5 Experimental Analysis

In this section, we describe our experiments in order to investigate the impact, in terms of classification performances, of more powerful encoding methods applied to dense extracted features to for TSC.

5.1 Experimental Setup

Experiments are conducted on the 84 currently available datasets from the UCR repository, the largest on-line database for time series classification. We ignored 2 datasets: (i) StarLightCurves, due the large amount of instances; and (ii) ItalyPowerDemand, due the small length of the series. All datasets are split into a training and a test set, whose size varies between less than 20 and more than 8,000 time series. For a given dataset, all time series have the same length, ranging from 24 to more than 2,500 points. For computing the mid-level representation, we have extracted SIFT-based descriptors proposed in [3] by using dense sampling. For computing the codebook and GMM, we have used the following number of clusters \(\{16, 32, 64, 128, 256, 512,1024\}\) considering a sampling of \(30\%\) of the descriptors. The representations are normalized by a L2-norm. The best sets of parameters are obtained by a 5-fold cross-validation to be used in a SVM with RBF kernel for the classification. In the following, we present specific details of the setup for these representations. It is important to note that we have adapted the framework proposed in [10] which was used for evaluating video action recognition.

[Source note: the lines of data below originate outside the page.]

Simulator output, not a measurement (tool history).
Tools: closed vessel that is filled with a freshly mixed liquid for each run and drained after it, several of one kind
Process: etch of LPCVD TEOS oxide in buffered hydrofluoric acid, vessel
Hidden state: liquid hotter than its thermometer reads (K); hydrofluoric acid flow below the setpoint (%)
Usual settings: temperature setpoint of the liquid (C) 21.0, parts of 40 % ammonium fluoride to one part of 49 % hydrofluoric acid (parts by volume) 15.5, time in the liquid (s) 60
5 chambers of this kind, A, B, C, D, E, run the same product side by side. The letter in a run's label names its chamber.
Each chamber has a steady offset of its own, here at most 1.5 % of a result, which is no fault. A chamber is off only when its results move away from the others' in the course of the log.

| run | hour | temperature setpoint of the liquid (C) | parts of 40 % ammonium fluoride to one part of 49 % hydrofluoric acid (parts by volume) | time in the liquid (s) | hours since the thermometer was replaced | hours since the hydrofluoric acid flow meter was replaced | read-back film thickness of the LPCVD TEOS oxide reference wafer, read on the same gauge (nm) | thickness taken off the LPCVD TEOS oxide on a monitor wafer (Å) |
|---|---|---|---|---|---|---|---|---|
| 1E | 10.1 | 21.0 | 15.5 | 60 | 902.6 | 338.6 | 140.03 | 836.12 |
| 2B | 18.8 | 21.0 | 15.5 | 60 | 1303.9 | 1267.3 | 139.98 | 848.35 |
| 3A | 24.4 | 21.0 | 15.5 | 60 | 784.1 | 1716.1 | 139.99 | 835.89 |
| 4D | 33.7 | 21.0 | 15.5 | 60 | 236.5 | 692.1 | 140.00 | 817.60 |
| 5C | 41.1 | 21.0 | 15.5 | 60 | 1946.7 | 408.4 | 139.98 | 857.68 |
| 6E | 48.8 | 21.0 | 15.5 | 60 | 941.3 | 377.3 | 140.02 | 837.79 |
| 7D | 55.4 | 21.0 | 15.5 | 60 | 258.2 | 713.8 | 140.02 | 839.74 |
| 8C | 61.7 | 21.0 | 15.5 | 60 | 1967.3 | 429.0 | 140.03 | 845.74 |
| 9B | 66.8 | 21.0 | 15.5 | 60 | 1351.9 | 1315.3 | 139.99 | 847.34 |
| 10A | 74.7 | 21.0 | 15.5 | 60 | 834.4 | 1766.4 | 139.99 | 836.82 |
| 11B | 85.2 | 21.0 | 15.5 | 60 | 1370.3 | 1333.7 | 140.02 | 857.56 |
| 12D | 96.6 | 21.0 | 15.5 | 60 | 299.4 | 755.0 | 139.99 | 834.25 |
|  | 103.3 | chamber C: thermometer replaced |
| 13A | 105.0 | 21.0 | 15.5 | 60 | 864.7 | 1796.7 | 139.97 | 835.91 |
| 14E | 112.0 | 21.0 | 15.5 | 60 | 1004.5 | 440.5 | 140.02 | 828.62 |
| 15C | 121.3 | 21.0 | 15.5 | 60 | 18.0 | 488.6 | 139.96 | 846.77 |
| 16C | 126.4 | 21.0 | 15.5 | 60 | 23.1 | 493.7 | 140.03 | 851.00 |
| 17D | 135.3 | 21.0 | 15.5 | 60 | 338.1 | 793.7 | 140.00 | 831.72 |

Here, “D” means SIFT-based descriptor by using dense sampling as low level feature. For D-VQ, we followed VQ [16] and the final representation is obtained by sum pooling. For D-LLC, the final representation is obtained by max and sum pooling. For D-SA, we set the number of nearest codewords to 5, and we have used max and sum pooling for the final representation. For D-VLAD, we used \(n=5\) for the nearest codewords and sum pooling.

Table 1. Comparison to the state-of-the-art in terms of classification rates and ranking.

5.2 Comparison to the State-of-the-Art Methods

In order to study the impact of specially designed mid-level representations on TSC. We focus on two different analysis. In the first one, we compare the studied representations, namely D-VLAD and D-LLC, to D-VQ and D-BoTSW, which are our baselines. In the second one, we present a comparative analysis between the state-of-the-art, namely D-BoTSW [3], BoP [9], BOSS [12] and COTE [2], and the new proposed use of mid-level description. In both cases, we used the average accuracy rate and rank and summarized it in Table 1. As illustrated, D-VLAD obtained the best results among the studied mid-representation, and it is very competitive to the state-of-the-art, being better than D-BoTSW, BoP and BOSS. When compared to our baseline D-BoTSW, D-VLAD statistically outperformed D-BoTSW taking into account the paired t-test with \(70\%\) of confidence, and for rates of confidence greater than 70% in the paired t-test, our baseline D-BoTSW and D-VLAD are statistically equivalent. Concerning the comparison of D-LLC and D-VLAD to D-VQ, we have observed: (i) the studied specially designed mid-level representations presented better performances than D-VQ, which confirms the our initial assumptions; and (ii) D-VLAD presented the best results in terms of classification rates and average rank of a single mid-level representation. Moreover, as illustrated in Fig. 2, the pairwise comparisons involving several tested representation showed that D-VLAD outperformed all SIFT-based representations and BOSS. Furthermore, COTE statistically outperformed all tested representations.

Fig. 2.
figure 2

Pairwise comparison of classification rates between SIFT-based mid-level representations and the state-of-the-art.

6 Conclusions

Time series classification is a challenge task due to its most diverse applications in real life. Among the several kind of approaches, dictionary-based ones have received much attention in the last years. In a general way, these ones are based on the extraction of feature vectors from time series, creation of codebook from the extracted feature vectors and finally representation of time series as traditional Bag-of-Words. In this work, we studied the impact of more discriminative and accurate mid-level representations for describing the time series taking into account SIFT-based descriptors [3].

According to our experiments, D-VLAD and D-LLC outperform the classical BoW representation, namely vector quantization (VQ). Moreover, we achieve competitive results when compared to the state-of-the-art methods, mainly with D-VLAD. By using, the average rank as a comparative criterion, D-VLAD is very competitive with COTE, which represents the state-of-the-art. However, despite the pairwise comparison (Fig. 2) involving both methods, COTE is slightly better than D-VLAD in terms of average rank. Thus, the use of more accurate mid-level representation in conjunction with SIFT-based descriptor seems to be a very interesting approach to cope with time series classification. From our results and observations, we believe that a future study of the normalization and distance functions could be interesting in order to understand their impact in our method, since according to [8] the reduction of frequent codeword influence could be profitable.